Man’s ways are not God’s ways, so Joseph warned, “Do not attempt to place the law of man on a parallel with the law of heaven.” True apostles boldly declare, “We ought to obey God rather than men” (Acts 5:29). Men do not have the right to alter the order of heaven—even God cannot do such and remain God. Men only have the right to choose how they will respond to His decrees. When confronted about their changes to the original order over the years, the Catholics reluctantly admitted
that they have been changing things all along . . . [but they believed that] once the church had received divine authority, there was no limit to the changes that might be introduced without danger of corruption, since the church had the authority to make the changes. But it was precisely these self-initiated changes in the church that worried the apostles. ‘They went out from us,’ says John of the perverters (1 John 2:19). It is entirely possible for important churchmen of high position to preach ‘another Jesus’ and to ‘pervert the gospel of Christ’ and to ‘corrupt the word of God’ (2 Corinthians 2:17) and to ‘wrest . . . [the] scriptures’ unto their own destruction (2 Peter 3:16).The early Saints noted the necessity of faith to validate priesthood and ordinances: “Now as far as all other modern religious systems differ from the foregoing principles [of the gospel], so far we disfellowship them.”

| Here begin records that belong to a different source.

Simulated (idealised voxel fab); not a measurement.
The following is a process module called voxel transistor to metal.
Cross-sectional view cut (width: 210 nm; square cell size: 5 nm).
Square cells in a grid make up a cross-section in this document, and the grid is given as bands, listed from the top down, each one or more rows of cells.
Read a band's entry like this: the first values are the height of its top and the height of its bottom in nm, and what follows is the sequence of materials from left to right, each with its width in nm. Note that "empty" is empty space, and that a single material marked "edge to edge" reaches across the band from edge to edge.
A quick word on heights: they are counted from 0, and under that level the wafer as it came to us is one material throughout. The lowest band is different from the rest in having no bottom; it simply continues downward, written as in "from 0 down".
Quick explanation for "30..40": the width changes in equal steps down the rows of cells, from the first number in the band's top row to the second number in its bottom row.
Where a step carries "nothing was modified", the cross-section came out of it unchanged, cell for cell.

Believing we can modify what He revealed is to “counsel your God,” a grievous offense. “For although a man may have many revelations and have power to do many mighty works, yet if he boasts in his own strength, and sets at naught the counsels of God, and follows after the dictates of his own will and carnal desires, he must fall and incur the vengeance of a just God upon him” (D&C 3:4).
It is priestcraft, not priesthood, that tolerates variance and compromise, so authority ceases and disorder begins the moment we deviate from His unchangeable path. We should not support that which is contrary to His order. The moment we attempt to change His decrees or ordinances, His power is removed. In other words, priesthood immediately becomes priestcraft when we attempt to change what God revealed.
No man [can] change thy holy place; and it is not possible that he should change it . . . because he hath no power over it. (Odes of Solomon 4:1–2)Reforms are a sign of priestcraft. God “set the ordinances to be the same forever and ever.” Qumran knew it was “His glorious design that they accomplish their task without change.” Joseph said,
Ordinances instituted in the heavens before the foundation of the world, in the priesthood, for the salvation of men, are not to be altered or changed. All must be saved on the same principles.So important is order to eternal life that God’s plan for mankind is called the “plan of ordinances.” God restored the ordinances based on the same laws and under the same conditions required of all men. Our creative touches to ordinances and doctrines may be presented in a positive way, but the Lord cannot tolerate it. Believing God will modify ordinances believes in a false god. Thinking He can accept transgression of His bounds is a foolish belief, even a vain imagination that leads us astray, separates us from God, and keeps us under Satan’s power. The “heathen . . . imagine a vain thing . . . blessed are all they that put their trust in Him” (Psalm 2:1, 12). Even if “the ways of a man are clean in his own eyes” the Lord judges differently. Transgressing God’s bounds forced Adam and Eve to be cast out from His presence, and we must expect the same. “Men will be punished for their own sins” (AF 1:2).
While laws and covenants may be revealed or withdrawn according to our choices and worthiness, God will not alter the path to Him. When disparity exists between what He requires and what people desire, higher laws and ordinances can be withheld. Removal of His power, in any degree, serves as a damning witness that the people are unwilling to live up to His terms and have rejected the covenant.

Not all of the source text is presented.